Re: Config::Loader and HTML::StripScripts

Posted by Jonathan Vanasco <jv...@2xlp.com>.
On Jun 26, 2007, at 11:09 AM, Clinton Gormley wrote:
>>
>> 	allowScriptAccess="never"
>> 	allownetworking="internal"

> I don't know what those are :)
>
> <object> tags are removed by default, and you would still need to
> subclass HTML::StripScripts in order to allow those elements.
>
> The Rules (for safety's sake) are applied after the standard  
> parsing has
> already happened, and object's are not allowed because they are  
> just too
> risky. So if you want to do that, subclass the WHITELIST  
> INITIALIZATION
> METHODS and add the relevant config in there.

already doing that...

those are placed in object AND embed tags (i don't recall if embed  
are off by default)
regardless, it might make sense to mention them in the docs as  
they're in a grey-area and something to be wary of when enabling  
objects.

allowScriptAccess locks the flashplayer down- it can't call any js  
functions or do any document writes/etc.  without it, its possible to  
have a .swf file that onload starts rewriting the page to load in  
external js files and then write them into the document body (thereby  
avoiding any js xss safeguards).  thats how a lot of old 'skinning'  
and 'tracking' was done - people would write mini-apps hiddin in a  
1x1 swf file that would manipulate the dom and do whatever data  
exchange is needed.  it can be pretty insidious.
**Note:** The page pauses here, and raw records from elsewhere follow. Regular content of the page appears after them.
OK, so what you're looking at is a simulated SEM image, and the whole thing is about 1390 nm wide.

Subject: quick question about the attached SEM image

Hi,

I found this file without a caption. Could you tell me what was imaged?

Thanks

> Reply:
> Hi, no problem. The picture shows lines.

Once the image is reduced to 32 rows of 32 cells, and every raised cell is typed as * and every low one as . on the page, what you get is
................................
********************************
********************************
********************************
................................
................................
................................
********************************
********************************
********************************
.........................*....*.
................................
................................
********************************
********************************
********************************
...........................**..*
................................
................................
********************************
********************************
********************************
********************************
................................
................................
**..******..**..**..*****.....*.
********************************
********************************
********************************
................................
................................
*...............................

allowNetworking, i think, disables what getURL can do.  i could be  
wrong on that one, but i believe that is the command that locks down  
what swf files can redirect browsers to ( same domain as html or any  
or none )


// Jonathan Vanasco

| - - - - - - - - - - - - - - - - - - - - - - - - - - - - - - - - - -  
- - - - - - - - - - - - - - - - - - -
|   CEO/Founder SyndiClick Networks
| - - - - - - - - - - - - - - - - - - - - - - - - - - - - - - - - - -  
- - - - - - - - - - - - - - - - - - -
|     Founder/CTO/CVO
|      FindMeOn.com - The cure for Multiple Web Personality Disorder
|      Web Identity Management and 3D Social Networking
| - - - - - - - - - - - - - - - - - - - - - - - - - - - - - - - - - -  
- - - - - - - - - - - - - - - - - - -
|      RoadSound.com - Tools For Bands, Stuff For Fans
|      Collaborative Online Management And Syndication Tools
| - - - - - - - - - - - - - - - - - - - - - - - - - - - - - - - - - -  
- - - - - - - - - - - - - - - - - - -



Re: Config::Loader and HTML::StripScripts

Posted by Clinton Gormley <cl...@traveljury.com>.
On Tue, 2007-06-26 at 11:02 -0400, Jonathan Vanasco wrote:
> On Jun 26, 2007, at 10:22 AM, Clinton Gormley wrote:
> 
> > HTML::StripScripts
> 
> thanks!  I'm already a happy user.
> excited to check out the changelog.
> 
> does the new version automagically do the anti-xss flash embed  
> extensions that myspace had adobe put in?
> 	allowScriptAccess="never"
> 	allownetworking="internal"
> 
> in the old version, i need to do that manually.
> xss didn't launch with that, but I believe its on the site now. 

I don't know what those are :)

<object> tags are removed by default, and you would still need to
subclass HTML::StripScripts in order to allow those elements.

The Rules (for safety's sake) are applied after the standard parsing has
already happened, and object's are not allowed because they are just too
risky. So if you want to do that, subclass the WHITELIST INITIALIZATION
METHODS and add the relevant config in there.

After that, the full power of Rules is available to you

Clint